Tepper held his nose and agreed to the deal. He had been a minority owner of the Pittsburgh Steelers and realized his hometown Steelers would never get out of the Rooney family for as long as he was alive. Only so many NFL teams come up for sale, and this was his chance.
Plus, Tepper made a gamble. He wanted to close on the deal as soon as possible because the U.S. Supreme Court had just ruled that states could individually legalize sports gambling. He figured if he waited any longer, the price of the franchise would go up as Richardson realized how sports gambling would eventually increase his asset's worth.
And so it was that as long as the Carolina Panthers were the Carolina Panthers, the 12-foot, 10-inch Jerry Richardson statue surrounded by two panthers with large ... male anatomy would stay. He couldn't throw a big shroud over it. Couldn't plant some oak trees around it. Couldn't build a taller statue next to it, even if he wanted to. All that was written into the deal.
The only way Tepper could ever move that statue was if it became a safety hazard. If some rotten vandals chipped away at the base of the sculpture and made its edges jagged, that'd be a problem at one of the three entrances to a 70,000-seat stadium, for example.
Or -- and this is a crazy thought, I know -- if protesters here in Charlotte directed aim at the statue. If centuries of oppression continue to boil and people decided they didn't want a memorial to a man who spouted racial slurs and bathed in misogyny.

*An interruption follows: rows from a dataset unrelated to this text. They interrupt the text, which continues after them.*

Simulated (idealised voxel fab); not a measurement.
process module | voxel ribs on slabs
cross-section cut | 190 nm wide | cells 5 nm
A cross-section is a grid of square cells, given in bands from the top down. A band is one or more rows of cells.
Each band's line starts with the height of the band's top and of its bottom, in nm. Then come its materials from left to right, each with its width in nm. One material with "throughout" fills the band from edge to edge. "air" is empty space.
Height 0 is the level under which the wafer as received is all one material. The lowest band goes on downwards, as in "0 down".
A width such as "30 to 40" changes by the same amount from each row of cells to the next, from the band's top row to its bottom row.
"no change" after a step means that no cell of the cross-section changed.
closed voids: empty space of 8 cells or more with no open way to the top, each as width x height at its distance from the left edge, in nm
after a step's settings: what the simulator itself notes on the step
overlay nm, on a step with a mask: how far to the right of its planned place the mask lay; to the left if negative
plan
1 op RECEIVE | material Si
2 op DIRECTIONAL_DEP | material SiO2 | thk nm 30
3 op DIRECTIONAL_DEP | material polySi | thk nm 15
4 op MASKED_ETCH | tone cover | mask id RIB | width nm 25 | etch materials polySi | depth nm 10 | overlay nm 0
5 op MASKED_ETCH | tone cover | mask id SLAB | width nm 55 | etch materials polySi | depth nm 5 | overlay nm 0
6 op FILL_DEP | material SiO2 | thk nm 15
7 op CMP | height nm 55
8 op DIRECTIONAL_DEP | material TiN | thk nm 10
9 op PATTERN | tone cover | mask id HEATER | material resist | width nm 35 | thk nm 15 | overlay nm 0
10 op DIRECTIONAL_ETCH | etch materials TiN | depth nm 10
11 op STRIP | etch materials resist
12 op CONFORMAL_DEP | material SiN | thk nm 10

Well, what do you know? On Wednesday, the Panthers said in a statement that they were "concerned there may be attempts" to take the statue down and that "moving the statue is in the interest of public safety."
Listen, if you think that statue is ever going back up, I have a bridge to sell you.
Tepper never wanted the statue. If you bought a house, would you want to keep the previous owner's wedding pictures on the mantle?
I can't say whether the threat of some intrepid citizens taking matters into their own hands was ever real. If you're the type that cares about monitoring the destruction of property that isn't yours, Charlotte has really only had one night of that since protests began weeks ago. This city hasn't been on fire. To my knowledge, no anonymous anti-fascist groups were plotting a statue takedown anytime this week. Still, Tepper can reasonably get away with this excuse at this moment in our nation's history.
To be sure, Jerry Richardson is not Derek Chauvin, the former Minneapolis police officer who is now charged with second-degree murder in the death of George Floyd. Richardson does not directly represent the power structures that have allowed and enabled police brutality against Black people.
What Richardson does represent -- and what he lived -- is a system of abusing his power. Of committing multiple acts of sexual harassment against female employees and using a racial slur directed at a Black scout, according to a Sports Illustrated report from 2017 that was never refuted by Richardson either publicly or in an NFL investigation.
According to the report, Richardson would ask female employees if he could shave their legs. Back rubs went too low and/or too long. He'd buckle able-bodied women into their seats with his "seatbelt maneuver" that would allow him to graze a woman's breasts with his hand.
One female employee, angered by the slow pace of the NFL's investigation, later wrote an open letter for Sports Illustrated that detailed further allegations like Richardson rubbing her legs and feet, asking her to turn around so he could see how she looked in jeans, putting his hands to her mouth for her to kiss them and, of course, the seatbelt maneuver. (Richardson declined to respond to those allegations, and a spokesman for Richardson told a Charlotte TV station Wednesday that Richardson "has worked to treat all people fairly in his business and personal lives.")
The process of removing and securing Richardson's statute took about 32 minutes. Five workers in reflective vests began by looping straps around Richardson's chest and arms before a crane hooked up to one of the loops. The workers then sawed and pried at Richardson's feet on the four-foot pedestal before Richardson began floating toward a flatbed.
He was lowered down easily, the crane lightly placing him on his right side before softly rolling him over flat on his back. A Black man in a pink shirt and hardhat guided the crane operator the whole time by signaling directions with one hand while steadying the statue at Richardson's left foot with his other hand.
This wasn't the sort of foot rub Richardson envisioned.